Monday, July 1, 2013

Online dating adventure, day 8: Unexpected

Well, I've finally sort of settled into this whole online dating thing. I continue to laugh aloud at some of the messages I get, and I giggle my way through lots of profiles. So many funny guys.

The part of me that is fascinated by reality t.v. shows is also fascinated by all these men's online profiles. I love analyzing the way they market themselves, and the differences in the way Christians and non-Christians approach online dating and self presentation. I love analyzing the way the respective groups' online approaches compare to their in-person approaches to dating.

One thing is for sure: the social media age has made all of us our own best PR reps. ;)

I've been pleasantly surprised by the number of professing Christian men on this non-Christian dating site. There aren't tons of them, but there are enough that I'm chatting with a several interesting guys right now.

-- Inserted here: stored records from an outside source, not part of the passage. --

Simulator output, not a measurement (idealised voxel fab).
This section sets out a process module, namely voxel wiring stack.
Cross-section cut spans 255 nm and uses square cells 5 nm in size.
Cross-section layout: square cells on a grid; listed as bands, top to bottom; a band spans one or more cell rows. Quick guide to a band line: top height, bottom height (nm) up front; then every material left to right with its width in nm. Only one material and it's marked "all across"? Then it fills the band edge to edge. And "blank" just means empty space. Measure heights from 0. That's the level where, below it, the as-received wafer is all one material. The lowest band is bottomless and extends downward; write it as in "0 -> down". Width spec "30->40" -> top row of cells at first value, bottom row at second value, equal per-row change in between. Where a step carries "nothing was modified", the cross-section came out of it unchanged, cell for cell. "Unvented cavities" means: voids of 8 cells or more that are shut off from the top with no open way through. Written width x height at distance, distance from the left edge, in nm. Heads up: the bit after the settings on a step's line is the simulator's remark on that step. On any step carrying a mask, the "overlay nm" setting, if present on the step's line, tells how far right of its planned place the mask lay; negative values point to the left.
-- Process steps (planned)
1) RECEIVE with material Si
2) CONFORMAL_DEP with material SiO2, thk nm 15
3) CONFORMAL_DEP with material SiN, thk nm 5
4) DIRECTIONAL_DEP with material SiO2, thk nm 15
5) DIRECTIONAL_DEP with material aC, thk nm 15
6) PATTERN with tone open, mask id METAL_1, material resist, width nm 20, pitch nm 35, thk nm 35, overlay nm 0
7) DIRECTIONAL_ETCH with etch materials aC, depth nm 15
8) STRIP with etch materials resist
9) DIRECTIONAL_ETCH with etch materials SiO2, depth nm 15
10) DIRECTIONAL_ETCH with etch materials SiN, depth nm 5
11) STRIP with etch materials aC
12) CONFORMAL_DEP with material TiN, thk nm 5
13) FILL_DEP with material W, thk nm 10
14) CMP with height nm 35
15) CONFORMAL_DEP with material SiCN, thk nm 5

Interestingly, non-Christians seem to be much more inclined to ask me out for drinks in the first email, whereas Christians take a slower approach. I'm not quite sure why this is, but it's given me great fodder for speculation.

My most fun interaction thus far has been unexpected.

My first day online, I got an email from an intelligent, active, funny, successful man. Holla. I checked his profiled, didn't see any signs that he was a Christian, but figured I'd do my due diligence and write him anyway. Who knows but that he hadn't finished setting his profile up. Or something like that.

I told him I was looking to serve Jesus with someone, and asked if he'd be willing to share his thoughts on life with Jesus.

His response was thoughtful and earnest, but made it clear that, although he believed in God, he wasn't a follower of Jesus.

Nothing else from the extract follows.